Air Canada embarked on the project to digitize its Source-to-Pay activities for a variety of reasons, including moving its procurement activities to a single platform, aligning the strategic procurement business with other aspects of the company’s environmental sustainability priorities i.e reducing paper, and most importantly, to gain efficiencies by integrating processes and collaborating in one place. Prior to its digital transformation, Source-to-Pay activities were manual and disconnected. It was challenging to have full visibility and governance over the end-to-end process. 
 

How were things done originally and what was the inspiration to innovate the process?

When conducting sourcing and contract activities, there was a lot of process variation across spend categories. Sourcing projects and contracts were still handled through personal emails and hard drives. There was an opportunity to integrate a corporate purchasing process for indirect spend. Air Canada needed a people, process, and technology transformation. 
 

What KPIs did you use to measure success for this project? (For example: performance, customer satisfaction, revenue, sales or relevant financial gains?)

One of the key metrics for us is user adoption which implies new process adoption and higher levels of compliance. We’re also monitoring more transactional metrics to track volume, cycle time, and performance. We are leveraging BI dashboards to have all Source-to-pay governance metrics in a single platform.
 

How do you plan to ensure that the new model remains relevant and adapts to the future needs of the market?

We intentionally adopted a cloud solution with out-of-the-box configuration to allow our system to evolve and consume innovation as it is released. The technology team is routinely assessing new upgrades together with the process owners and integrating them into our configuration when relevant.
 

How did you get your company and/or stakeholders to get on board and support this project?
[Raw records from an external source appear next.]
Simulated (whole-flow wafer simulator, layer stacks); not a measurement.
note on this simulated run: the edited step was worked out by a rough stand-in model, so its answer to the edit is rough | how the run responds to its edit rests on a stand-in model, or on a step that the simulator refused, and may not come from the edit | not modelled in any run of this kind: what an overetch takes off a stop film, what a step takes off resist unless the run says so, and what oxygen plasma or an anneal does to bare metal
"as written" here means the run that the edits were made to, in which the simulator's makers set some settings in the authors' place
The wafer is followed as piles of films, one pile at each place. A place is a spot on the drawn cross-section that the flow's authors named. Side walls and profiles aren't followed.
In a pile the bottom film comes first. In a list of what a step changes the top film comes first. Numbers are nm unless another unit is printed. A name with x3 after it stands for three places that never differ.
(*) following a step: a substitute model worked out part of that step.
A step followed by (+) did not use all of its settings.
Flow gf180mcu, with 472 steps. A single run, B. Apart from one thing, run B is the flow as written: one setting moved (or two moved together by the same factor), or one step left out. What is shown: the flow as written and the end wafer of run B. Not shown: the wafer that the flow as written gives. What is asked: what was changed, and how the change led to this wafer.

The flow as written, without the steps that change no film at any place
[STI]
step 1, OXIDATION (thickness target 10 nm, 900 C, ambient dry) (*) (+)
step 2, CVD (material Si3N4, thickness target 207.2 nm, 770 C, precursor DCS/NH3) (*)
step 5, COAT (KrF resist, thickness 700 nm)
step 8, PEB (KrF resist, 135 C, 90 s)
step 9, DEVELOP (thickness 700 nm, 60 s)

From a change management perspective, top-down leadership and corporate-wide sponsorship are essential to be successful. Air Canada’s strong vision statement of “One Standard, One Process and One Technology” aligned all involved parties to the same goals. We invited affected stakeholders early on in the process to be involved with the project, and a change champion from most teams was available to participate. Additionally, we emphasized communication early and often and messages were conveyed widely and supported by leadership.

 

What advice do you have for those who may want to implement this innovative approach in their own organizations?

We knew that it was time to evaluate how the available technologies could benefit us, so we worked with an external firm that performed an assessment, earmarking where we were at compared to our peers. The business case stemmed from that work and featured the financial and non-financial benefits of the transformation. The outcome of the assessment, paired with the expected benefits from the transformation, provided a compelling story that led to Executive approval.